The quantum computer is the poster-technology for the next generation of computing, mainly because the computational power of such a machine could far exceed that of conventional computers. For instance, a quantum computer could quickly determine all the factors of a 300-digit number – a feat that’s impossible even for all of the world’s supercomputers combined.
Such a capability isn’t just a number-crunching trick either: factoring is fundamental to cryptography – and governments handsomely support research that could keep their information safe.
Despite grant money and the work of corporate, university, and government research groups – at IBM, Hewlett Packard, and the National Institute of Standards and Technology (NIST), to name a few – quantum computing has remained primarily in the lab (see Harnessing Quantum Bits, March 2003). Recently, however, researchers at the University of Michigan have pushed quantum computing closer to the real world with the fabrication of a key component, an “ion trap,” on a common semiconductor chip. This ion trap is so important because it can host a quantum bit, or “qubit,” the most fundamental element in quantum computing. The advance suggests one way that the hardware for quantum computing could be mass-produced.
“We, along with a small handful of other research groups across the world, are working hard to see how far ion trap technology can be pushed,” says Christopher Monroe, professor of physics at the University of Michigan in Ann Arbor, and leader of the ion trap study, which was described in the December 11 issue of Nature
Ion-trap technology uses electric and magnetic fields to isolate a charged particle from its environment – a prerequisite for exploiting the temperamental quantum properties of electrons. Although ion traps are just one technology for building a quantum computer, they have the longest history – the first trap was built in Monroe’s lab in 1995 – and they’ve advanced the furthest.
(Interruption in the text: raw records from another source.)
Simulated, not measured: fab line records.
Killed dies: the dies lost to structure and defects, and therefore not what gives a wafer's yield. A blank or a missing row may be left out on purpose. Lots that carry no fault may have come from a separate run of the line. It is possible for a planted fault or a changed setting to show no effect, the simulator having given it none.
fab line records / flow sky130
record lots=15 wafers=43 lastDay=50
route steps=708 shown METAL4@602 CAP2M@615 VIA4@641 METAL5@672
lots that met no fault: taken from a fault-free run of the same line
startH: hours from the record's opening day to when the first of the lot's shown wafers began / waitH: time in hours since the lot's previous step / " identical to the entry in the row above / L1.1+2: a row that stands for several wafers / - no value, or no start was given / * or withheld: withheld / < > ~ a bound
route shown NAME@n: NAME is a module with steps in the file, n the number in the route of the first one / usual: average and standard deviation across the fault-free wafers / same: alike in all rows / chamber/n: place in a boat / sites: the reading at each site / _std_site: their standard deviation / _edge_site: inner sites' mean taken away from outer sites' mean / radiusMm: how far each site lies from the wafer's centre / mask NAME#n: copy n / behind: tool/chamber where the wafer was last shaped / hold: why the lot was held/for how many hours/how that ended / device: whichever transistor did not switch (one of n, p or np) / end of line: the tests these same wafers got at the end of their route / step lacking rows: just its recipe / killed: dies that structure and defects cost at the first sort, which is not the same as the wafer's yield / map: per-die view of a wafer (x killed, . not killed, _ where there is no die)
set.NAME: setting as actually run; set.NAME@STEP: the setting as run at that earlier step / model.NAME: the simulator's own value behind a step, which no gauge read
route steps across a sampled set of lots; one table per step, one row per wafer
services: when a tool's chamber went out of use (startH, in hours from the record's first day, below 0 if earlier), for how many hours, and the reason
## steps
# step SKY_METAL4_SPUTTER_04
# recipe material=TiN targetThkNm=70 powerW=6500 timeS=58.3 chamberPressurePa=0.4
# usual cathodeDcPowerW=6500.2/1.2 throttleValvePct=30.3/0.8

All quantum computation exploits the quantum nature of an electron’s spin or a photon’s polarity. Quantum theory dictates that until these properties are actually observed, they are indeterminate: the spin of an electron, for instance, can be “up” or “down,” or a combination of the two.
Therefore, in a quantum computer, an electron’s spin can represent a 1 and a 0 simultaneously, forming a qubit. Only when the electron’s spin is observed, nominally after a computation is complete, does a qubit correspond to a definitive value of 1 or 0. Because qubits compute with both values at once, the processing power of a quantum computer doubles with each additional qubit: two qubits can do the work of four conventional bits; three qubits, the work of eight, and so on.